12.6 Where the Purchaser is a list broker agency or other person and requires the Data for use of or for the benefit of any Third Party the Data may only be disclosed to a Third Party which has contracted with such broker agency or similar person for the acquisition of the Data for a stated and particular use only and provided the Purchaser:-
12.6.1 has given the Company full details of the Third Party and of the proposed use of the Data and;
12.6.2 that such Third Party has previously signed an agreement in respect of the use of the Data in such form as may be required by the Company.
12.7 The Purchaser will not either during the subsistence of this Agreement or thereafter, disclose the Data to the Purchaser's customers or any Third Party, save in accordance with the terms of this agreement.
12.8 Accordingly, without prejudice to the Company's other rights whether arising under this Agreement or otherwise, in respect of the Data which in the opinion of the Company on the basis of such evidence as is reasonably available to the Company, is used by or on behalf of the Purchaser in the compilation of data ('the Purchaser's database' which expression, where appropriate, shall include any part thereof) which is disclosed by or on behalf of the Purchaser to any Third Party, the Purchaser shall forthwith upon each such disclosure pay to the Company such sum as the Company determines that it would have charged for the supply of such part of the Purchaser's database as was disclosed by or on behalf of the Purchaser which was similar to the names and addresses in the Data (taking into account in determining such sum the types of data elements within the Data), it has prejudice to the generality of the foregoing, the Purchaser agrees that it shall be irrefutably assumed that the Data has been used by the Purchaser in the compilation of the Purchaser's database if the entirety of the Purchaser's database contains names and addresses which are similar to more than half the names and addresses in the Data in respect of any such compilation the Purchaser undertakes that it will maintain sufficient records including in respect of each such supply copies of those parts of the Purchaser's database which are supplied to a Third Party and forthwith upon request provide such records and copies in such machine readable form as will enable the Company to assess on the Company’s own computer system the amounts due to the Company under this clause.
12.9 The provisions of this clause shall survive the termination of this Agreement and the rights of the Company hereunder are in addition to and not in substitution for any rights possessed at law.
13.1The Company may terminate this Agreement at any time by written notice to the Purchaser.

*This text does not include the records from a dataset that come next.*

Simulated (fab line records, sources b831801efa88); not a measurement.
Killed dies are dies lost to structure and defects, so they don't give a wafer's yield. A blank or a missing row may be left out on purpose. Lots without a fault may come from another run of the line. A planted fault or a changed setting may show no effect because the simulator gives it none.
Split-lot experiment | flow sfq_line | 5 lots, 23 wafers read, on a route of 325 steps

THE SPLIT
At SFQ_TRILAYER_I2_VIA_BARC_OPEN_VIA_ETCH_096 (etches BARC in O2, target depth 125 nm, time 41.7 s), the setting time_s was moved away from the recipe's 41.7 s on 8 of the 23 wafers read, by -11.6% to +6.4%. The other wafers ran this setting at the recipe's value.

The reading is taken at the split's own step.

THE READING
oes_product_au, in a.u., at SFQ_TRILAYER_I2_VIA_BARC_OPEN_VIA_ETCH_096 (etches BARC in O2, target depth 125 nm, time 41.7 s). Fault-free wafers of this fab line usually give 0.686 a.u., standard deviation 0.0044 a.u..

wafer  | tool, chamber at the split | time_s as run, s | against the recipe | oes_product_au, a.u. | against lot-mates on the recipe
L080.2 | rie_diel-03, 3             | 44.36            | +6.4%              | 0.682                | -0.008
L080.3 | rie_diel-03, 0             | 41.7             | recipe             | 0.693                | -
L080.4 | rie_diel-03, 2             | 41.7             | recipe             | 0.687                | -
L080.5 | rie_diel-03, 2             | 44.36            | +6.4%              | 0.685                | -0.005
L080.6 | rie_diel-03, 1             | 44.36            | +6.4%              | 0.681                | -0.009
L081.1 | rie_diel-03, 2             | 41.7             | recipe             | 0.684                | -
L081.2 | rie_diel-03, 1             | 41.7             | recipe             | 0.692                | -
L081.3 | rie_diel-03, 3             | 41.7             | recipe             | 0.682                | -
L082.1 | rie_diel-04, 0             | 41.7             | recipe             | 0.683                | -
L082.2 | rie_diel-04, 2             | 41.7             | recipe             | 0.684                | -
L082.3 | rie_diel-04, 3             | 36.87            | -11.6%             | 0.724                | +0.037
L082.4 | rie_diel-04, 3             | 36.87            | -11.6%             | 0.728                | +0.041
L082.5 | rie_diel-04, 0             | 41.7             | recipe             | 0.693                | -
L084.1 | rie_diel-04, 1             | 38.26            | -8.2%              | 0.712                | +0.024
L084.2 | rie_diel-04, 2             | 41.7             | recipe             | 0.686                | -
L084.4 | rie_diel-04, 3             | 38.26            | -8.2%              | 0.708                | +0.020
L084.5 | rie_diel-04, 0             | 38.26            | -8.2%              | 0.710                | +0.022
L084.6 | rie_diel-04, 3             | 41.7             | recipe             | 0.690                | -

13.2 Upon termination of this Agreement:-
13.2.1 All rights granted to the Purchaser under this Agreement shall cease to determine;
13.2.2 All Data supplied by the Company shall be delivered up to it forthwith or, alternatively, at the Company's option, destroyed by the Purchaser.
14. ONE-OFF RENTAL
In the event that the words 'one-off rental' are used in the Order Confirmation or alternatively when it has been agreed that one-off rental terms apply, the Purchaser undertakes that it will use the Data on one occasion only. The Purchaser further undertakes that on completion of the use of the Data on such occasion, the Purchaser will return to the Company, or at the Company's option destroy, the Data and the media upon which the Data is supplied to the Purchaser. The Purchaser acknowledges that the price of the Data has been calculated strictly on the basis of such undertakings.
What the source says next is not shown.